With prestigious titles like Bayonetta, Metal Gear Rising and Vanquish under developer Platinum Games’ belt we were excited to hear that they were working on the Legend of Korra game. The cartoon is well overdue a game and with a great game developer on board what could possibly go wrong?
Licensed games are always fraught with limitations that stop developers from stepping outside of the characters’ abilities and the creators intellectual properties. So, even though the IP will attract people to the game, the fact that the developer is tied down to certain things can prevent a good game becoming something great. Unfortunately this is the case with The Legend of Korra.
Anime art style has been done well for a console generation now, with the Naruto games and 2008’s Prince of Persia. Legend of Korra is no different, it captures the look of the TV show with great accuracy. All the characters and locations have been meticulously recreated in three dimensions and animated spectacularly. Fans will be pleased to hear that there are also animated cutscenes at the beginning and end of almost every chapter.
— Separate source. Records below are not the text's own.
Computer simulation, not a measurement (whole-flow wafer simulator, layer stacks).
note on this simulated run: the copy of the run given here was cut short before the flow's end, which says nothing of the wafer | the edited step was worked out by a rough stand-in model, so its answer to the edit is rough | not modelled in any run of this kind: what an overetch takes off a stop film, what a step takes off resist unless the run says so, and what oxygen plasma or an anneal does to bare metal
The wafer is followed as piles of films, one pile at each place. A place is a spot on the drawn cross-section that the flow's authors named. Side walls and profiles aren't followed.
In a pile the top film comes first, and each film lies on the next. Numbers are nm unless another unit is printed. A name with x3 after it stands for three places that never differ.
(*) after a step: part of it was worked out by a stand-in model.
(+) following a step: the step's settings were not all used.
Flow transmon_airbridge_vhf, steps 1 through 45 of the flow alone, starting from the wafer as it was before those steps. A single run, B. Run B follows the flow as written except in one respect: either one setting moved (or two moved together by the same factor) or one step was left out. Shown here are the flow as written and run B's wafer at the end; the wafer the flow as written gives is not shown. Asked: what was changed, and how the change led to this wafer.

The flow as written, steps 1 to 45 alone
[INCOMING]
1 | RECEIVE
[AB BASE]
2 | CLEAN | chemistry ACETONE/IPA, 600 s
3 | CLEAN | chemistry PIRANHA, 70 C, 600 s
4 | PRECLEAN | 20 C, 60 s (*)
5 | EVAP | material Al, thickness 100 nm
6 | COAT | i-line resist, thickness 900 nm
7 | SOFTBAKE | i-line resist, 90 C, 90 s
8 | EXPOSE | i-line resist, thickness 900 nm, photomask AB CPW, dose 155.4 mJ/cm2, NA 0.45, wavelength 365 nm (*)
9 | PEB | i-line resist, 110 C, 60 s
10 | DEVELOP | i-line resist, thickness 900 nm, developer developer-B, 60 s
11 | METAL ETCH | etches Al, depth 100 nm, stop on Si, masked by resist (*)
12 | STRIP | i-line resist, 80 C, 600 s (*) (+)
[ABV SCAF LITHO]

You only have the option to play the “Story Mode” at the outset, with the ability to unlock the “Pro-Bending Mode” after completing the story mode. The premise of the story is based around a strange old man who has some history with the Avatar and is bent on trying to destroy the current Avatar. He begins by blocking your “Bending” and you have to play through the game and slowly unlock them once again. There are a handful of locations throughout the game and all are recognisable to series fans. Expect to see the Air Temple and a lot of Republic City, however, this is one of the places where the Legend of Korra fails, as there really isn’t enough location variety, with a lot of the locations, especially the city locations, looking very flat and box shaped.
Possibly the strongest point of this game is the combat, and it is exactly what you’d expect from the makers of Bayonetta, however it appears to be marred in some ways. There aren’t very many combos and no weapons to speak of. The crux of the combat is based around the block and dodge buttons. You dodge with the R2 button and block with the L2 button, pressing L2 just before an attack will initiate a counter attack which is cool, but after the first few chapters it becomes very repetitive as the same two animations are used over and over again on the main enemies. The combat is fun, but is lacking the joyous nature of Bayonetta or Vanquish, we believe the IP may have something to do with this, as you can tell the developer had to restrain themselves.
The majority of the game is based on moving from battle to battle. Luckily the combat is just about fun enough to keep you interested, throwing in a variety of large robot enemies amongst the humans. But this is where the difficulty can spike, you will play the first few chapters with no problems, but then hit a section which you will retry dozens of times. The action is broken up at times with some Pro-Bending matches and an endless runner section with Naga, Korra’s polar bear dog. These help break up the gameplay a little but seem a bit odd.
The game is short, it took a little over six hours to complete on normal mode and I died dozens of times. Replayability isn’t great. Upon completion you will unlock the “Extreme” difficulty setting and also the Pro-Bending mode. This contains 3 difficulty setting and each one is simply a 5 round tournament that can be completed in under 15 minutes on the casual setting. Only the extreme difficulty poses any amount of challenge. Legend of Korra fans will find some enjoyment from this game, however the value for money factor and the lack of variety stop this game from being something really special.